Modelling program dynamics : A study on locality of reference
Abstract
Locality of reference is a phenomenon exhibited by programs and computer systems in general, and refers to the tendency to localize operations to a small subset of the available resources. In the past, this phenomenon has been studied in terms of temporal and spatial locality; studies of locality have been restricted to simple considerations that can be readily exploited to gain performance improvements. The objective of this thesis is to provide a general framework based on which locality studies can be conducted at various levels of detail, and investigate how this view can lead to improvements in design and evaluation methodology.
The principle of locality provides the basic framework which we generalize to a General Principle of Locality (GPL). Our GPL asserts that in a system displaying locality of reference:
(i) there will be non-uniform demand for resources,
(ii) the demand patterns will be correlated over time, and
(iii) if the demand pattern becomes uncorrelated over an interval, this signifies a transition in locality.
We classify resources as intrinsic or extrinsic, depending on the level at which the study is performed, and show that spatial locality is merely an artifact of the mapping between intrinsic and extrinsic resources. Based on the General Principle of Locality and our classification of resources, we propose necessary conditions that must be satisfied by a model of locality to be representative; we require that a representative model be able to accurately predict performance on various direct-mapped cache configurations. Further, none of the published models of program memory behaviour, when evaluated based on our necessary conditions, are found to be representative.
We introduce the concept of dynamic data clusters, which are formed by partitioning a data reference stream. Dynamic data clusters are used to identify locality phases in a program. A variation of the procedure used to cluster data addresses forms the basis for the design of a hardware unit for prefetching structural references in a program. Our evaluation of this structural prefetch scheme shows that it can reduce miss ratios by as much as 50%. Performance improves by as much as 75% when this scheme is used along with a strided prefetch scheme.

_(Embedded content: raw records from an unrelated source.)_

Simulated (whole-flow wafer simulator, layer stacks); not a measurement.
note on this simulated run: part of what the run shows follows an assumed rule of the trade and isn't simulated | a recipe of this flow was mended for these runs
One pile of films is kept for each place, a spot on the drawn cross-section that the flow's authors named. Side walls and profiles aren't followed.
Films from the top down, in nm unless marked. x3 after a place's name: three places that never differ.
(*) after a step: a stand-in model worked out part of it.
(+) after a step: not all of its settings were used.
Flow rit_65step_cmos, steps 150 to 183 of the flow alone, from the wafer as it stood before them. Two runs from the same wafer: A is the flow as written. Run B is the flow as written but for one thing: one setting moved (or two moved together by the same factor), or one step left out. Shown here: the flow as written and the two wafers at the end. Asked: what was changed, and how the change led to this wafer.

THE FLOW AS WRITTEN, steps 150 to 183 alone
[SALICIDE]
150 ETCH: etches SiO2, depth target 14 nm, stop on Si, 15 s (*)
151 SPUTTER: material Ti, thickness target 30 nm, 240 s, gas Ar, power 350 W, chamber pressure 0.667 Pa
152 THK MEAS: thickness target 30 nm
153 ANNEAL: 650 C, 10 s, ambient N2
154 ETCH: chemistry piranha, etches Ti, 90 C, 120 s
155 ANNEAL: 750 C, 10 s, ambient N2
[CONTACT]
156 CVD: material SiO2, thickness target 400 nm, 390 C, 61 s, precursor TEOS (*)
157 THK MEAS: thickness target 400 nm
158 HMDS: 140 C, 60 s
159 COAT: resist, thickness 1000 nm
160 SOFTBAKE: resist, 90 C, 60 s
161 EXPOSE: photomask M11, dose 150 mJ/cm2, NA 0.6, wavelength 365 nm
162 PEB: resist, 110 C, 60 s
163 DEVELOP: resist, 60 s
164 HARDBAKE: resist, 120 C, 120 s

We developed a representative locality model for memory behaviour in a program phase, based on the GPL necessary conditions. The model was validated by comparing the cache miss ratios of a synthetically generated trace based on the model against the miss ratios for the corresponding phase of the actual program, across various direct-mapped cache configurations. The design of caches to meet a target performance is used to illustrate an application of our locality model.
The processing of the LRU stack, used in our model, is known to suffer from performance problems. We present four algorithms to speed up LRU stack processing and show that one of them, the Successive Depth Approximation algorithm, improves performance by as much as 50% over the best published algorithm which uses a splay tree to represent the stack.